Meanwhile, Europe reacted harshly to Iran's announcement. In a May 8 interview with Reuters, sources at the French presidency threatened to reimpose international sanctions on Iran if it reneges on its commitments under the nuclear deal.
The European Union and the foreign ministers of Germany, France and the UK issued a statement May 9: “We reject any ultimatums and we will assess Iran's compliance on the basis of Iran's performance regarding its nuclear-related commitments under the JCPOA." In response, Foreign Minister Mohammad Javad Zarif tweeted on the same day: "EU statement today is why JCPOA is where it is: the US has bullied Europe — and rest of world — for a year and EU can only express 'regret.'"
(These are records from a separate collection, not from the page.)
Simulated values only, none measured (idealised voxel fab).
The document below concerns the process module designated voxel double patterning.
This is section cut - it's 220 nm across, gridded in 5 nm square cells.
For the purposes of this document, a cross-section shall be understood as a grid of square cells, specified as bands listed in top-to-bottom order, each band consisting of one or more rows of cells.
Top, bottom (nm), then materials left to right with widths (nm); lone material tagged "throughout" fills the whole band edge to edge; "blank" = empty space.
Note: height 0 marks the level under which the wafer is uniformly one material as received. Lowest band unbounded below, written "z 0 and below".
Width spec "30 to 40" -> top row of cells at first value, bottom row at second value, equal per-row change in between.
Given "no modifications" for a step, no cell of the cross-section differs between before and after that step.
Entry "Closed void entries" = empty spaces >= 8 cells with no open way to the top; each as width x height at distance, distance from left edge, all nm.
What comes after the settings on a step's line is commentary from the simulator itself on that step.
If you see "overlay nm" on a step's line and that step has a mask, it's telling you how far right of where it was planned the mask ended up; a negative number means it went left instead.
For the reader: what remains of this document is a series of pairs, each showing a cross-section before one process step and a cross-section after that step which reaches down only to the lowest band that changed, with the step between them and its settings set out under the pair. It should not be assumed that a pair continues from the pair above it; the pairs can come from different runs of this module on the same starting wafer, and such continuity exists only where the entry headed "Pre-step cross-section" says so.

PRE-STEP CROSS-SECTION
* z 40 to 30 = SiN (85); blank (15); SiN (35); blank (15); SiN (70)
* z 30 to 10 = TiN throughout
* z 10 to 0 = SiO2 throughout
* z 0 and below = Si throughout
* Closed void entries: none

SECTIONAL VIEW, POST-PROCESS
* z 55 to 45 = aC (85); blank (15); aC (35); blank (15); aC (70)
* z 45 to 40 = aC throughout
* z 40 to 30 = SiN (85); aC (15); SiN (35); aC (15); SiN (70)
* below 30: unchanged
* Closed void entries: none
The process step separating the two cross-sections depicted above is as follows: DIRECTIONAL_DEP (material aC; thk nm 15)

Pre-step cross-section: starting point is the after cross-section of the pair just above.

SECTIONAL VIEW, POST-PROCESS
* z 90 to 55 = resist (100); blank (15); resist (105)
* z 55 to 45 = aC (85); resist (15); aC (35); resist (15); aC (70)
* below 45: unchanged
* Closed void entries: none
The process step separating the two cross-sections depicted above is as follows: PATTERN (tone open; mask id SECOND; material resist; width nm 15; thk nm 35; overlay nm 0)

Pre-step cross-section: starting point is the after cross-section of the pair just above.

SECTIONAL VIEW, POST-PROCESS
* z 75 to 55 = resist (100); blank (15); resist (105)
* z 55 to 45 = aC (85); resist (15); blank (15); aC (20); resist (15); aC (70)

However, on May 13, EU foreign policy chief Federica Mogherini, in an act designed to reassure Iran, said that the EU goal is to get the special purpose vehicle, INSTEX — designed to uphold legitimate trade with Iran — up and running in the next few weeks. Iran's central bank governor described this as nothing new.
A European diplomat, who spoke on condition of anonymity, told Al-Monitor, “INSTEX at the beginning will be very limited. I think, however, that later on this could change, but it will require a strong political will.” The diplomat added, “I don’t know if Paris and Berlin are ready to openly challenge Trump and his friends.”
While the Iranian government’s revenues have slumped due to US oil sanctions, a limited INSTEX, which likely won’t cover oil sales, won’t satisfy Tehran.
Meanwhile, some opine that Tehran’s disappointment with Europe’s performance may convince it not to include European governments in future talks. Indeed, the JCPOA was initially the result of secret bilateral talks between Iranian and US officials in Oman.
“The JCPOA’s content was actually agreed first with the US, behind the scenes," the diplomat said. "Europe came at the end only after everything was solved between Iran and the US. So, yes, this is something in which France, Germany and the UK cannot do very much."
He added, “The key to solve the problems is a bilateral dialogue with Washington, and it is sad for me to say this, but according to what I see every day there is no alternative.”
Fereydoun Majlesi, a veteran Iranian diplomat, told Al-Monitor, “It is better for Iran to have a direct dialogue with the US instead of Europe. I think Tehran has reached this conclusion, but a small and powerful group of hard-liners are still resisting this.”
“Negotiations sometimes occur in the peak of crisis," said Qassem Mohebali, a former director of the Middle East desk at Iran’s Foreign Ministry. "I mean, both sides heighten the tensions and crisis to finally reach the negotiation table."
In the meantime, President Donald Trump apparently retreated from the 12 demands for Iran outlined by US Secretary of State Mike Pompeo. “What I would like to see with Iran, I’d like to see them call me,” Trump said. Iran’s Deputy Foreign Minister Abbas Araghchi replied that “if needed, they’ve got our number.”
Iran has repeatedly stated that it hasn’t left the negotiation table and that it is willing to talk on the basis of mutual respect. Therefore Tehran wouldn't, at this time, grab the phone and call Trump. “Mr. Trump! Don’t wait for Iran’s phone call," said Alireza Rahimi, a Reformist member of parliament. "You should call the four-digit number of President Rouhani to become aware of the realities.”
In addition to the Reformists, a number of hard-liners have also spoken of talks with the United States. Yet they argue that their own team, not members of the Rouhani administration, should show up to the table. However, Iranian officials are confused by the White House's mixed messages, an argument also affirmed by Araghchi.
“I believe that Iran can set conditions for negotiations [with the US]," said Heshmatollah Falahatpisheh, chairman of Iran's foreign policy and national security commission. "We are a great country, and great countries make big decisions.”
While the Iranian political establishment is not eager to negotiate with Trump, possible first conditions for such negotiations could be the lifting of oil sanctions and the removal of the Islamic Revolutionary Guard Corps from the US list of "foreign terrorist organizations." As for what's next, one can only wait and see whether Europe will fulfill Tehran’s demands in the coming weeks, and whether Rouhani can withstand the pressure to leave the JCPOA.